The response, also signed by actor Pallavi Joshi, singer Malini Awasthi, film producer Saikat Mukherjee and former vice chancellor Netaji Subhas Open University, Radharaman Chakraborty, emphasised that the PM has spoken out repeatedly against lynching.
"Prime Minister has spoken out against it repeatedly and respective state governments are empowered to take action. We would urge everyone to give up being selective and condemn lynching, discrimination and desecration of religious places with equal vehemence when they occur.
"Instead of indulging in grand-standing, personalities with a social and public profile ought to generate greater awareness on the need to tackle and eliminate the mind-set that leads to lynching," the statement added.
Terming the open letter to the PM agenda driven, the signatories said the selective outrage "makes us believe that they are working to a certain agenda and are only playing into the hands of those forces that out Balkanise India".

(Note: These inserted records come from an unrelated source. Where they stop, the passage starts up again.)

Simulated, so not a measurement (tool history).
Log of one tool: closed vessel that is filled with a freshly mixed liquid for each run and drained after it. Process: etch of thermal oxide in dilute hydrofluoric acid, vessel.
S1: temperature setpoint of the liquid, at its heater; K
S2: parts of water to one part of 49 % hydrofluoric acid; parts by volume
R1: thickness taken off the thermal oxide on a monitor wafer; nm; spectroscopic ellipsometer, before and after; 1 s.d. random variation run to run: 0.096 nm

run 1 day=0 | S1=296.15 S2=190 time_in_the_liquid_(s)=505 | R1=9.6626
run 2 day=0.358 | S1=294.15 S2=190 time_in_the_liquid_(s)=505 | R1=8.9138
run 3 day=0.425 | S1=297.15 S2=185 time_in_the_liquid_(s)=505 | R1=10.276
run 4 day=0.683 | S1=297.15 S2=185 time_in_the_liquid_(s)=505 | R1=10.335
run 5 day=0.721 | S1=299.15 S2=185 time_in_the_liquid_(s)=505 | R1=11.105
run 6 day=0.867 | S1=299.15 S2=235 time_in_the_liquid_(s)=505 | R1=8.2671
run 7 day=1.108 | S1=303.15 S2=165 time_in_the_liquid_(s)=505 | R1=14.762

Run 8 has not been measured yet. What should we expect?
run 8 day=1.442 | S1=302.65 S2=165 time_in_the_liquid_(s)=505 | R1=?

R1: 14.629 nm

Targeting those that supported the July 23 letter, the statement said they had been quiet on issues like killing of people for chanting 'Jai Shri Ram', the exodus of Kashmiri Pandits from Kashmir Valley and Hindus from Kairana in Uttar Pradesh and not standing beside women who are fighting the practise of triple talaq.
Those who have signed Friday's statement also include academics such as Debashish Bhattacharya from Visva Bharati in Santiniketan, Avadh University Vice Chancellor Manoj Dikshit, Anirban Ganguly of the Dr Syama Prasad Mookerjee Research Foundation as well as MP and journalist Swapan Dasgupta and yesteryear actor Biswajit Chatterjee.